Shared Folders v Shared Drives
What’s the difference between a shared folder in Google and a Shared Drive? What does your nonprofit need to know about shared drives?
Google has made many investments and improvements in its Workspace platform from its early days. While we usually recommend Microsoft 365 to a new nonprofit organization that is starting fresh, both platforms provide more than adequate email, document editing, virtual meeting spaces, and cloud file storage services. A nonprofit organization can do very well with either platform.
If you are already using Google Workspace for Nonprofits, or using a hybrid system where you use Google Drive to share files in addition to any other file sharing, you may be wondering about the new Google Shared Drives vs the older concept of shared folders within Google Drive.
A Little History (and Science!)
The idiosyncrasies of Google’s cloud file storage implementation make it a different file sharing experience from other tools. Google brings to its service design the perspective of a company that began by delivering incredibly efficient search of the Internet’s information. The world’s websites are not organized in a hierarchal index, they are randomly distributed across the Internet – the Internet’s information structure is fundamentally “flat.”
Google figured the same structure could be done with its cloud file storage. Just save the file to the cloud, don’t try to organize it. When someone wants the file in the future, they can simply use Google’s amazing search function to find it.

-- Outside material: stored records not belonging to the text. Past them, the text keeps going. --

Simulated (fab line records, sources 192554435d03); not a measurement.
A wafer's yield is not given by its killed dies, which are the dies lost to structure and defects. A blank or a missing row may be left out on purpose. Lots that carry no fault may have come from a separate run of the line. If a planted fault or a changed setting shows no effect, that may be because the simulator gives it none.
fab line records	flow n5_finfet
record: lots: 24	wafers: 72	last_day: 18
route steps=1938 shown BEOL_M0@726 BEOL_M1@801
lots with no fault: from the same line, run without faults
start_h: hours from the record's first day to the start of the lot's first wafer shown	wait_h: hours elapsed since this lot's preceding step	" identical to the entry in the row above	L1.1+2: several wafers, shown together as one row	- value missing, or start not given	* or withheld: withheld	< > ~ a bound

There are a lot of advantages to this approach. The Second Law of Thermodynamics assures us that entropy will always increase. Organizing files takes work, and maybe that work isn’t needed. Google imagines a world of people preferring to save files (or emails in Gmail) “wherever” and letting Google’s artificial intelligence algorithms find the files (or emails) for them later.
Shared Folders
This “non-organized” file system that relies on super search mostly works, particularly when you are the only person accessing your own files. That is the original use case Google had in what was originally a consumer-facing product. But there is a big downside to Google’s approach when files are shared in organizations, which almost by definition want their documents organized. Organizations have different levels of access and need of access, as well as various “private” files – whether private to an individual or needing restricted access to a department or group within a department such as HR or Finance.
Google introduced folders onto their original design many years ago, and this helps a lot. Folders can be shared with groups or departments, making it easier to restrict access.
But ownership of files is still the foundation of files in Google folders. This can cause havoc if the owner a) shares somewhere outside the group b) deletes “their” file.
In a folder in Google Drive, a file that you create is owned by you, regardless (almost) of where you save it, even if you save it to a folder owned by someone else and shared with you. It’s true that when you save the file to a shared folder, the file is automatically shared with anyone that the folder is shared with. You might think it belongs to the folder owner, but in fact you still own the file. File ownership is persistent.
This means that folders can be less helpful than they might appear. A folder hierarchy might start with a folder created by the CFO and shared with the finance department, a subfolder might then be created by an accountant (saved in that CFO’s folder) and shared with a contractor who saves their reimbursement receipts to the folder. It seems like a straightforward folder hierarchy, but in fact there is a complex ownership structure underneath it that can potentially cause problems.
One example we saw recently was a folder created by a marketing director that was shared with a bunch of teenagers receiving services from the organization. The teens were asked to create short videos and save them to the shared folder (which appeared in each of their own Google Drives as “shared with me,” of course). It worked great; the teenagers did good work and the marketing director was pleased with all the videos she could see in her folder. The problem was that six months later, most of the videos were gone. The teens presumably had the free entry-level Google Drive plan and had run out of storage space so they deleted the old files they made months ago. The marketing director lost the work.
Shared Drives
Google’s solution to this challenge is relatively new and is something we strongly recommend to our Google Workspace clients: Google Shared Drives. These are storage buckets (drives) owned by the organization rather than by an individual user. People who have been given access to the Shared Drive have access to all of its contents, but when someone saves a file to the Shared Drive, they are giving ownership of the file (or folder) to the “drive” (that is, to the organization).
In either scenario, files are still searchable using the awesome power of google search, so your files can be at your fingertips no matter where you save them. The advantage of the Google Shared Drive for nonprofits is that “your” work for a project or a team or a department stays with that project or team or department and remains accessible to the others who need it.
Creating Google Shared Drives doesn’t have to mean a return to a lot of time spent maintaining a complicated organization or hierarchy of files. You won’t be using the file/folder structure to find your files, you will still be using search. So the Shared Drives can be relatively simple; created by a department, a field office, etc.
Moving to Google Shared Drives does require some change management and thoughtful implementation. Particularly, organization staff will need basic training to begin to use the regular old My Drive space only for files that are really owned by them, and not for collaborative files that are better described as owned by a group or team within the organization (whether it be a department or a project team). Staff can and should create and use shared drives for storing any files that are owned by and need to be accessible to a group of people.
Google Shared Drive is an innovation in the Google Workspace suite that makes it valuable to nonprofits.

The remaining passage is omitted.